But coming back to this piece I am writing. Last week I sent the article to five people for a look over before submission. Except for one, my readers were a somewhat homogenous group in terms of age, gender, education, travel experience, birth country and social consciousness. With this in mind I expected their critical eye to captures more or less the same flaws. Wrong. Oh, there were a couple of glaring ones that everyone caught but other than that these friends found very different things on which to make comment.
In reflection I see this process as a metaphor for life. First, no matter what our similarities, we are all individuals with unique perspectives and interests. The differences may be subtle but nothing looks, feels or sounds quite the same as what the person next to us is seeing, feeling or hearing. From this angle I marvel how we manage to communicate our deepest thoughts and, for that matter, sometimes do it quite well. My friend, Carla Webb at Empowered by Horses uses horses to help people learn more about effective communication. Her work drives home the need for patience and compassion when trying to get a point across and, more importantly, when listening to another, especially one from a different culture and language. With writing, the challenge increases. Here there is no body language, facial expression or intonation of speech. It’s just ink on paper ready to be interpreted at will. This is where I learn humility. I cannot force others to see what I see or feel what I do. Sometimes I just have to face the fact that I don't yet have the skill to portray what I want. I trust that skill will come but, until then, I can do justice to the process by following my heart as it manifests on the page.
Second, this editing process reminds me of some excellent advice I once received from a professional writer, Pamela Mandel. She said that while it was good for me to get outside suggestions, at the end of the day the story will have my name on it. Take only what feels right for you, she said. In my training with The ARC Institute, we talked of this same process as coming into Self or coming into leadership of who we are and where we are going. In ARC the focus was on our internal parts—different aspects of who we are. These parts, just like my readers, all have unique perspectives on life, different desires and needs. Parts of me, for example, may want to eat another piece of chocolate cake, run naked down the street or quit my job, sometimes all at the same time. And, while it’s a good idea to acknowledge and listen to these disparate inner parts, decisions still have to be made that benefit the whole. It is up to my Self to take leadership and direct me towards the safest, healthiest or heart-centred route. While that may still mean having second helpings of desert, it won’t be done unless the whole of me (and, if appropriate, my community) is considered.

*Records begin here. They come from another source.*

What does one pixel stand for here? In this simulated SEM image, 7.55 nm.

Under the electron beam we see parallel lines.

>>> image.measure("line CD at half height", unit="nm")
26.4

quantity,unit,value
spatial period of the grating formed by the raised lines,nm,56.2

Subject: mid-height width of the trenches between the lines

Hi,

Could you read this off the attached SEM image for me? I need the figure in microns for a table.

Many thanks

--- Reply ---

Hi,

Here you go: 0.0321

So, that is what I did. Over the last few days I considered the excellent suggestions I received: I incorporated some, revised others and deleted the rest. Some ideas I had to sit with for a while, searching deep inside to see where my truth lay and with others, it was more of a question of whether it my style of writing that needed clarity or just one reader's unique slant on things.
Regardless, as said above, all I can do is follow my heart and see where it goes.